VOL. 125 | NO. 252 | Wednesday, December 29, 2010
Local School Issue on Verge of Going Statewide
By Bill Dries
Tennessee Gov.-elect Bill Haslam knew the question was coming.
Haslam was in Memphis earlier this month to announce he was tapping District Attorney General Bill Gibbons for his cabinet.
He also knew the Memphis City Schools board was a week and a half away from voting on a charter surrender.
“I probably won’t,” Haslam said when a reporter asked if he would get involved. “Obviously if there’s a way the
various parties think there’s a way we can help, I will. But we won’t take a proactive role.”
Two nights earlier, there were already indications that the standoff between Shelby County’s two public school systems could become something more than a difference of opinion to be settled locally.
Aside from a private act requesting special school district status for Shelby County schools, there is a statewide lifting of the 1982 ban on the creation of special school districts and a growing list of legislative bills that would apply to the entire state.
The Tennessee School Boards Association is expected to push for lifting the special district ban on behalf of other boards across the state and it wants taxing authority for those boards as well.
Republican state Sen. Brian Kelsey of Germantown gave a preview of one of several education bills he plans to introduce in the upcoming legislative session. It is a proposal he calls “equal opportunity scholarships.”
“It is one piece of the exciting reform package that we have going on in Memphis City Schools,” Kelsey told MCS board members at the board’s annual meeting with the legislative delegation this month.
The proposal would allow low-income students at failing or underperforming city schools to take the money the state spends on them and apply that money to attending another public school, a charter school or a private school.
MCS board members on both sides of the charter surrender question quickly identified the bill as a school voucher proposal and questioned how Kelsey could say it wouldn’t mean a loss of that funding to the school system.
Kelsey said there were ways to write the bill, which he has proposed before, that would allow for that. And he then ventured into how the MCS board might feel about a bill lifting the ban on special school districts if the private act for Shelby County did not include taxing authority for the county school board.
MCS board member Martavius Jones, sponsor of the city schools charter surrender resolution, said that still wouldn’t be acceptable because state law still creates separate taxing districts.
“Whether they have taxing authority or not, it still says that people who live in that … special school district area would fund special school districts in that area,” Jones said.
Kelsey persevered. “Of course the General Assembly could put any kind of new stipulation on any school district it ever decided to create.”
Jones said the answer was still no because of the “far-reaching” impact over years of the decision. “Thirty percent of the population is still hamstringing 70 percent of the population,” he said, referring to the percentage of the population in the county outside Memphis and the population percentage in Memphis.

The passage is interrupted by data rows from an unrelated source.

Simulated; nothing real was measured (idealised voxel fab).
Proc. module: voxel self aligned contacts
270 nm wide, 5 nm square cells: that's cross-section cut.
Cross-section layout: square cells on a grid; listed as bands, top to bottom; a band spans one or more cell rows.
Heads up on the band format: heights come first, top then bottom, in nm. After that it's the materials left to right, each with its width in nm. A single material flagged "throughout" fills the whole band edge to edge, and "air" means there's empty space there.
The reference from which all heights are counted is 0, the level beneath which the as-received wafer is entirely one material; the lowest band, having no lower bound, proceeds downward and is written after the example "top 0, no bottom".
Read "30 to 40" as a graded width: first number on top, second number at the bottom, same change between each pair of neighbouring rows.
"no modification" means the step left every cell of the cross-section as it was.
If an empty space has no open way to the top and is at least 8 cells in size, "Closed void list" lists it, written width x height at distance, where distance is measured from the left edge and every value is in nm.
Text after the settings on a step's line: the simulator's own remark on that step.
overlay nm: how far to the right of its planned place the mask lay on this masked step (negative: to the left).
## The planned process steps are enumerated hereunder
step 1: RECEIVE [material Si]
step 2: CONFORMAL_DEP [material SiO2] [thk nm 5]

The day after the MCS board approved the charter surrender resolution, Kelsey proposed another bill in Nashville to put any school district whose voters surrender its charter and where 15 percent or more of the schools are not making progress in meeting standards under state control – the entire school district.
Kelsey’s legislation would be a big step in an area governors and their state education commissioners have historically been cautious about.
The option of a state takeover of schools has been around for a while. But some past education commissioners have vowed never to use the takeover power and have the state running a school system on a daily basis from Nashville.
Outgoing Gov. Phil Bredesen raised the likelihood of a takeover of individual schools during his second term as governor.
But Bredesen was also careful to define state control as the state contracting with an education expert or institution to run a set of failing schools – not an entire school system.
Kelsey’s bill is in preliminary form and has no fiscal note attached – an estimate from state officials of how much a proposal will cost the state.